Emulating a Nintendo DS and looking for stylus only games is my recommendation. Games like Kirby Canvas Curse, Kirby Mass Attack, and Warioware Touched are fun.
I really enjoy the Gulikit King Kong Pro 2 (and would assume the 3 is better) because it all runs on firmware. No software to install, it just works as it should. Also works on Linux without fuss.
On its functionality side it has hall effect triggers and joysticks plus nice buttons.
Also using 8bitdo Pro 2, I like it. Bluetooth connection is somewhat crusty – for some reason, games think that I’m holding LT, despite me not pressing it. Maybe it’s a Linux Mint thing, I dunno. Works perfectly wired, though
This drives me nuts on the Switch on handheld. The Joycons have no natural “grip”, so it’s hand cramp city unless you invest in a grip case. Was it so hard to give the Joycons an ergonomic shape?
It’s big enough for my long hands. And it has a ton of features and customizability.
What I don’t like is the right track pad when games expect a joystick. Depending on the game controls, it can be suboptimal. (configurable to a degree with center deadzone)
The 8Bitdo Pro+ has been great - works really well with my Steam Deck and Switch. Sounds like the Pro 2 is the superior version with hall effect sticks.
The Switch Pro controller has always been good too. And the DualSense is really neat with the haptics and adaptive triggers - expensive, but not that much more than a Pro controller surprisingly.

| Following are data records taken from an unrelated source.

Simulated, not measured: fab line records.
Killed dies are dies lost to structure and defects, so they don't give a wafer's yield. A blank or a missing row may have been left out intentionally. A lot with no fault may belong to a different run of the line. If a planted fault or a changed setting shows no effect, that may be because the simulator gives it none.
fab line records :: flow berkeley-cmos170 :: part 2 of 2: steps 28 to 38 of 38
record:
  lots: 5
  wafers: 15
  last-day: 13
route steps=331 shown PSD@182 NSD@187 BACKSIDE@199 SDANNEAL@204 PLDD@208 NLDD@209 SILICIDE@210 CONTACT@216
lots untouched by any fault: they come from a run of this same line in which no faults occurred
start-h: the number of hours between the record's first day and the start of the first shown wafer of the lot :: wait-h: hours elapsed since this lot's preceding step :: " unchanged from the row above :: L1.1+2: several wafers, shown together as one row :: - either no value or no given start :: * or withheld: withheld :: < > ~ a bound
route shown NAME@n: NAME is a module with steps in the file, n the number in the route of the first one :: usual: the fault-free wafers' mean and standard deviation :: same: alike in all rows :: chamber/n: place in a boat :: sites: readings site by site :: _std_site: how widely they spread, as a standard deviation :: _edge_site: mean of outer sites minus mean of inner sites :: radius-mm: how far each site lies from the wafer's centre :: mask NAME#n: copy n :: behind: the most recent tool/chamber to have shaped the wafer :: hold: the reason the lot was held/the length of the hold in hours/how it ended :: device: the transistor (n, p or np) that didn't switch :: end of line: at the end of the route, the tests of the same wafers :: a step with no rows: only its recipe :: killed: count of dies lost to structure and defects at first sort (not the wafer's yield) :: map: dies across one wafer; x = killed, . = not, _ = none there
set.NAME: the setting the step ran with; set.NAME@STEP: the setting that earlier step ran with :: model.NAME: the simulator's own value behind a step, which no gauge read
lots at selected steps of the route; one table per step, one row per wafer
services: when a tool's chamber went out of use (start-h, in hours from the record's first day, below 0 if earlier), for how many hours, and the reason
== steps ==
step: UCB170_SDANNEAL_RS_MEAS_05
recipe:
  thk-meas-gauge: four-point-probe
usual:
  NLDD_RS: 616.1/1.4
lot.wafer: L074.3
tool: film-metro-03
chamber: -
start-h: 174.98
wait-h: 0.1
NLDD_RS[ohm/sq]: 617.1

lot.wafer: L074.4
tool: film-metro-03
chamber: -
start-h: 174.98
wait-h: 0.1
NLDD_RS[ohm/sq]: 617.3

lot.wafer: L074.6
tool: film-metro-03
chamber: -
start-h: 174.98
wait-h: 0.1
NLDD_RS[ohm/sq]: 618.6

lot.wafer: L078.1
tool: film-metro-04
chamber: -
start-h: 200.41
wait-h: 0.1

To be fair I’ve had the pro controller for several years and it has held up really well. Really ergonomic and the vibration’s good, plus it has gyro. Perfect for my needs on Switch. I think it was worth what I paid.
No the pro controller doesn’t have hall effect sticks, but I’ve not experienced any drift. I did take it apart once to clean the insides however.
I had no end of problems with the joy cons, and have replaced those sticks with hall effect ones. Since doing that I’ve not had any problems, touch wood!
Admittedly I don’t use the D-pad all that much - does it not register inputs well? I guess it’s pretty important if you’re playing a fighting or retro game that require precise inputs. For the games I’ve played, it hasn’t been an issue.
The contacts inside are too big and sensitive and it results in phantom inputs. The DIY fix is to open up the controller and literally cover parts of the input contacts with tape.
markdown formatting is weird bruh, sometimes it adds spaces, sometimes it removes them sometimes it just fucking yeets newlines, sometimes it adds them, what a weird “standard”
I got no beef with the three prongs like you see so many fuss about but those analog sticks were extremely fragile and would inevitably go completely limp over time and wind up 99% deadzone.
Super Mario 64 - a launch title, iirc? - murdered my control stick. Spinning that around to swing Bowser was a great game design idea, but yeah they didn’t build those controllers to withstand it for long.
People always give shit to MadCatz but they had the sturdiest 64 controllers. All the first party ones would last maybe 2 or 3 games of Mario Party or WWF Smackdown. The MadCatz we had was the GOAT for games that required spinning the stick a lot. But I hated how extra THICC they were. Made them a bitch to hold.
I’ve played an Atari Jaguar before. Those controllers were fucking awful.
The 64 controller is a close contender, although it’s hard to give it shit when it was from when 3D first started being a thing and nobody really figured shit out. But I mean, it should have been a no brainer to not design it so you’d need 3 hands to comfortably use all the inputs.
If you mean specific brands and what not; I can’t even remember all the garbage 3rd party things I’ve used throughout my life. Not good enough or terrible enough to even remember.
Back in the early 90s, here in the UK, a company called Cheetah produced licensed joysticks based on Batman, Terminator, Alien³ and The Simpsons. They looked great but they were terrible to use, especially the Alien³ model which I really liked but was incredibly uncomfortable. I never bought one, just tried then on the shops, awful things.
There were some cheap ass weird ones in North America too. I remember for Christmas we’d ask for a Joycon or something like that, and we’d get “the Joycron,” which looked nothing like a controller, had a weird shape, felt like shit and was cheap as hell. The old man would be like, arrrr we saw it at the BiWay and it was 99 cents, why do you need the one thats $60? Then he would play it, and sure enough, by February you had the real one.